The delicacies of Balance of Performance (BoP): well what else did you expect a British GT racer to discuss in his first column?! In fairness, I’m possibly better qualified than many to discuss the pros and cons of the current balancing act given that I’ve raced both a Ginetta G55 GT4 (the car that took Mike Robinson and me to the title last year) and now we’ve switched mid-season to the McLaren 570S GT4 car. 

Drive the Ginetta and you’re effectively driving a race car. It’s raw, hot, edgy, intimidating to the uninitiated even. My track-widow wife, who’s never driven on a track, probably wouldn’t get out of the garage in a G55. Now swap to the McLaren as Mike and I have. It’s easy by comparison. Simple, soft, forgiving, road-car like. My wife could drive it. 

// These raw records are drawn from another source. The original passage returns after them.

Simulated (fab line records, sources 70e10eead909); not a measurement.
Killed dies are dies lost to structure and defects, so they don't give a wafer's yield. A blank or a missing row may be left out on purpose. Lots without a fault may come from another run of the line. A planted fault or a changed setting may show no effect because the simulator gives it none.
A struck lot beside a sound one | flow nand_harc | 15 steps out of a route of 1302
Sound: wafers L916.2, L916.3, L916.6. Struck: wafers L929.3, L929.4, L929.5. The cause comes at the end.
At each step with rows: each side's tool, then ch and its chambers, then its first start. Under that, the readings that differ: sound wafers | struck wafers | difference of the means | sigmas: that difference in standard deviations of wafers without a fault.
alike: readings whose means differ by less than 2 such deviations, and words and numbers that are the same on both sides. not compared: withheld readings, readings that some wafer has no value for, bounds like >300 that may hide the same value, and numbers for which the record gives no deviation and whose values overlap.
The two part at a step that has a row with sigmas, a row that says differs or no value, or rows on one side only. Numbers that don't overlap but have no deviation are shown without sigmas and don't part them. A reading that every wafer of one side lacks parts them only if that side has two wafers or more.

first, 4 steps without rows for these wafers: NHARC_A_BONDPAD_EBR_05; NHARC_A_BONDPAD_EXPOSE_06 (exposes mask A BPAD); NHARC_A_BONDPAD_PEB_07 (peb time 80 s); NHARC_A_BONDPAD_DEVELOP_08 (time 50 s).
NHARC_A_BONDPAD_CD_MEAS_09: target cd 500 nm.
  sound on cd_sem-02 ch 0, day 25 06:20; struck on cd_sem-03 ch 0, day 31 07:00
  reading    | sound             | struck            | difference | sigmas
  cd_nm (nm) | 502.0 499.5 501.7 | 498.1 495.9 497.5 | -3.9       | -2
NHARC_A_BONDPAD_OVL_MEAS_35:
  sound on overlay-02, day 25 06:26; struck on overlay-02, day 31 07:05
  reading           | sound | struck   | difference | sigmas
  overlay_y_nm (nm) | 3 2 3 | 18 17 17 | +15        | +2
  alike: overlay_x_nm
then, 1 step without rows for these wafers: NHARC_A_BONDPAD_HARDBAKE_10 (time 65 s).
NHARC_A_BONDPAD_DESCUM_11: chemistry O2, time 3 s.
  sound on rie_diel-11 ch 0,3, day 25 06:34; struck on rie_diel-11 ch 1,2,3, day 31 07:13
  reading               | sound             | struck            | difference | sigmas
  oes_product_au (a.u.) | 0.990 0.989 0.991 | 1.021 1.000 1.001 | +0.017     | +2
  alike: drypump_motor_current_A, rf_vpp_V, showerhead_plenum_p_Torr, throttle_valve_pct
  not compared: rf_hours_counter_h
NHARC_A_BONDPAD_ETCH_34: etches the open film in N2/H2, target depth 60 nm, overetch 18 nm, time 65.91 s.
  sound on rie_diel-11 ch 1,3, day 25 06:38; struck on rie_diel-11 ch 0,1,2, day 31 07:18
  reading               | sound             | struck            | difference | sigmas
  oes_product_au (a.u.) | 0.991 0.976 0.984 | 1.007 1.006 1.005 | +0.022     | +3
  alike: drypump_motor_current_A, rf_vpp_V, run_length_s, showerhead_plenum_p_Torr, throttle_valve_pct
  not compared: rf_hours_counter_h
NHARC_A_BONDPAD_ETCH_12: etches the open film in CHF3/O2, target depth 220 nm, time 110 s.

And so these two cars compete head-to-head, with just ride heights and weight to balance the difference. One weighs just over a ton, the other almost a ton-and-half. One has electric windows and mirrors, with air-conditioning to soothe the bronze driver. The other has holes cut into its plastic windows and doors that peel open as the speed increases! More significantly, one car is so incredibly responsive; turn-in, changes direction, stops with a light prod of the middle pedal. The other, the road- car-based one, rolls into corners and shifts its mass around like a fat guy dancing to his favorite tune. 

We last raced the Ginetta at Snetterton, the UK circuit with two very long straights – and while in clean air the G55 laps at a similar pace to the McLaren, it was nigh-on impossible to keep the Ferrari-rival behind you with the steering wheel at the straight ahead. “Stay right!” shouted my engineer down the radio as the McLaren exited the last corner onto the straight five or six car-lengths behind my Ginetta. Well, that was a waste of time: the Macca had whizzed by before I’d even got halfway down the straight! Yes, I could’ve carried more speed into the preceding corner, but I was nowhere close enough to challenge in the braking zone, and given there is another short straight before Turn 2 at Snet, I wasn’t in a position to attack then either. Indeed, for the rest of the race it was simply a case of waving goodbye to the McLaren in anything resembling a straight, gaining under braking of every corner, but never being close enough to even think about overtaking. Same lap time, but the way in which each car achieves that lap time is completely different. Trying to race against a McLaren in a Ginetta at Snetterton is not fun! 

Fast-forward to our first round in the McLaren, which took place at the Blue Ribbon British GT Silverstone 500 in June. Silverstone also has very long straights. We qualified dead last in a car that we’d not had time to set up (the car was delivered just two days prior to the race weekend!), but come race day, our team (Optimum Motorsport) had reworked literally every setting with the help of McLaren and we were back to our Championship-winning pace – and it was a hilarious experience to ‘race’ our former Ginetta colleagues! 

Yes, a Ginetta qualified on pole, but I almost felt guilty as I bolted past the Ginettas come the first straight of the race. It didn’t matter what my exit was like, I could have overtaken a Lewis Hamilton-piloted Ginetta in a straight line such was the speed advantage of our new steed. How much faster? 23km/h in places! This despite 100kg of BoP ballast and a 20mm front ride-height tweak for our car. Again, on BoP letterheaded paper, the Ginetta and McLaren complete a clean-air lap of Silverstone in a very similar time, but the reality… Before the race, I joked with Ginetta factory driver Mike Simpson that I’d point him through under braking so he could carry his true cornering speed as long as he promised to wave as I drove back past him on the next straight! 

So what would I – and probably all drivers – like to see regarding BoP? I’d like to see BoP tests conducted with more than one car on track at a time with two genuinely independent drivers. They don’t need to race each other, but they do need to drive the cars in convoy to see the differences for themselves. And to overcome any driver-performance issues, each driver can drive each car. To do so will open the eyes of those setting BoP. Lap time is important, but so is the way in which the cars make that lap time. As it stands, I’m expecting the defending skills I’ve developed over the last two-odd Ginetta seasons to wane significantly! 

As a McLaren driver, I suppose I should now argue that the current balancing act works rather well, but in the interests of fairness and ‘the show’, the speed-measurement process needs to be enhanced.